2nd. Whether the Court was right in requiring this amendment to be made, and whether when made the Court was right in excluding by reason thereof the testimony of the parties under the Evidence Act, are questions about which we need express no decided opinion, and for this reason: If the evidence he excluded, the testimony in favor of the deed will be less strong, and that against it much stronger. It would therefore he for the advantage of the appellants, and especially of Mrs. Canton, that this testimony should be in the case, and we have so considered it in reaching our conclusion upon the main question as to the validity of the deed.

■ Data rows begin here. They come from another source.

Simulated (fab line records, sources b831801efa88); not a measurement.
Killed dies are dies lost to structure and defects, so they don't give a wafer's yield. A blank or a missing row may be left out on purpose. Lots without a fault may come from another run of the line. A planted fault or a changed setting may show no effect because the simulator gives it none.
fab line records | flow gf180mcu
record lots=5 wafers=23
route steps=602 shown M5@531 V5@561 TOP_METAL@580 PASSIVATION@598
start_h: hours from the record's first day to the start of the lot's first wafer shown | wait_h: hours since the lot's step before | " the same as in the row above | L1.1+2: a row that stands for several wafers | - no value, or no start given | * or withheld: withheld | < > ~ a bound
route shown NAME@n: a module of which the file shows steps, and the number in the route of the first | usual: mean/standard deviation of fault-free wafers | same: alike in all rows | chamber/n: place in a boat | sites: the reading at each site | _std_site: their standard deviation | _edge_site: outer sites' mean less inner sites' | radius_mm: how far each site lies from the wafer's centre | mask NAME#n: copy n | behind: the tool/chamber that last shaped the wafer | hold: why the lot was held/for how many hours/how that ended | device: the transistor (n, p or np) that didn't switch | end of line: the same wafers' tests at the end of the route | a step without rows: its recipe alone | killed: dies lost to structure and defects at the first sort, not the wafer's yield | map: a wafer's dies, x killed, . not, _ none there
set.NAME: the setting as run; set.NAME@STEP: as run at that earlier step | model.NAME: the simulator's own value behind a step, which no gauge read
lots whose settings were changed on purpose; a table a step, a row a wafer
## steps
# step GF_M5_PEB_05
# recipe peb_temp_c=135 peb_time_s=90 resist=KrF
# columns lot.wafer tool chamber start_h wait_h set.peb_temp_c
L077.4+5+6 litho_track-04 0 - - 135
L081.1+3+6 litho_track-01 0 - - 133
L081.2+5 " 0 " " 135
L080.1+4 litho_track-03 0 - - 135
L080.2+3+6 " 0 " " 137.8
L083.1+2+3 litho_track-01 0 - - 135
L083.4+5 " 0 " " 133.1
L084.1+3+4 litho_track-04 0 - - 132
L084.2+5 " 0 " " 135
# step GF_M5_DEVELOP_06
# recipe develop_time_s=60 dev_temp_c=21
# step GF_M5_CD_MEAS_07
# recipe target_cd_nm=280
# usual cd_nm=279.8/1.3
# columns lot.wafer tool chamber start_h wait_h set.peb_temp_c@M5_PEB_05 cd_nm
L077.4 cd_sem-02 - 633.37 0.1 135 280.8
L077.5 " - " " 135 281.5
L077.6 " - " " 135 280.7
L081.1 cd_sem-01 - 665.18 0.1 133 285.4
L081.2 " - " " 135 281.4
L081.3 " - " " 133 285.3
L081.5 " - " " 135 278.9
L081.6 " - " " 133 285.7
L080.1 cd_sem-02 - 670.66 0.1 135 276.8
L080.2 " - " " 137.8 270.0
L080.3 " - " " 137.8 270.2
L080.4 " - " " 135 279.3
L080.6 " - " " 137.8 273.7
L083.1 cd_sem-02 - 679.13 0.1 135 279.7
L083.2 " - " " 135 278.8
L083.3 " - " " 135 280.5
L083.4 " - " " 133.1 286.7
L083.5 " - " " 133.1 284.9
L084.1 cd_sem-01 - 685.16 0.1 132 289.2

There is a large volume of testimony in the record. The order directing it to he taken was issued in October, 1881, *588and. it was not returned until May, 1886. The witnesses are numerous and have been examined at great length ; to one of them no less than four hundred and eighty-two cross-interrogatories were put, and to another three hundred and eight. A great deal of hearsay and irrelevant matter was introduced, to which we have paid no attention in making up our judgment, and it is needless therefore to consider in detail the many exceptions to portions of the testimony on this ground. Of the other exceptions to the admissibility of evidence only one is of sufficient importance to require notice. A number of letters which passed between John B. McGraw and Michael Canton, (some of which were written by the former to Mrs. Canton,) were obtained and offered in evidence by the complainant. The mode in which they were obtained cannot be too strongly condemned, but it does not render them inadmissible as evidence. They were written some time after the date of'the deed, but the writers of them were parties to the suit, and were the two to whom, with Mrs. Canton, the testimony on the part of, the complainant pointed as the chief perpetrators of the alleged fraud in regard to the deed. The objection to them chiefly relied on is that if offered as declarations of co-conspirators binding Mrs. Canton, they are inadmissible because the conspiracy, if there was any in fact, ended in the procurement of the deed, and they are therefore merely declarations as to past events. The Court below sustained this objection and held the letters inadmissible for that purpose, hut considered them pertinent and admissible for the purpose of showing the relations between the alleged conspirators, and the manner in which they lived together after the transaction was completed. But according to our reading of these letters some of them contain important admissions in regard to the fraudulent obtention of this deed, and being admissions of parties to the suit these portions of them which contain such admissions are for that *589reason admissible ; and it is these admissions alone that we have considered.

Objections have also been made to the testimony or some parts of it upon the ground that it was irregularly and unlawfully taken. As to these objections all that need be said is:

1st. That there is nothing in the Equity Rules adopted by this Court to prevent the examiner before whom the testimony is taken from having a clerk to write it down. Eo provision on this subject is made by these Rules, and Rule 57 expressly provides that all procedure not provided for by the foregoing Rules, shall remain to be regulated and governed by existing statutes, and by the general rules and principles of equity pleading and practice as heretofore existing. By the Code, Art. 16, sec. 144, the right to have a clerk to write down the testimony in equity cases is recognized and his per diem fixed. That statute is still in force. Of course the examiner must be present when the testimony is taken, but we find no evidence in this record that any testimony that was received and considered by the Court below, was taken by a clerk alone out of the presence of an examiner.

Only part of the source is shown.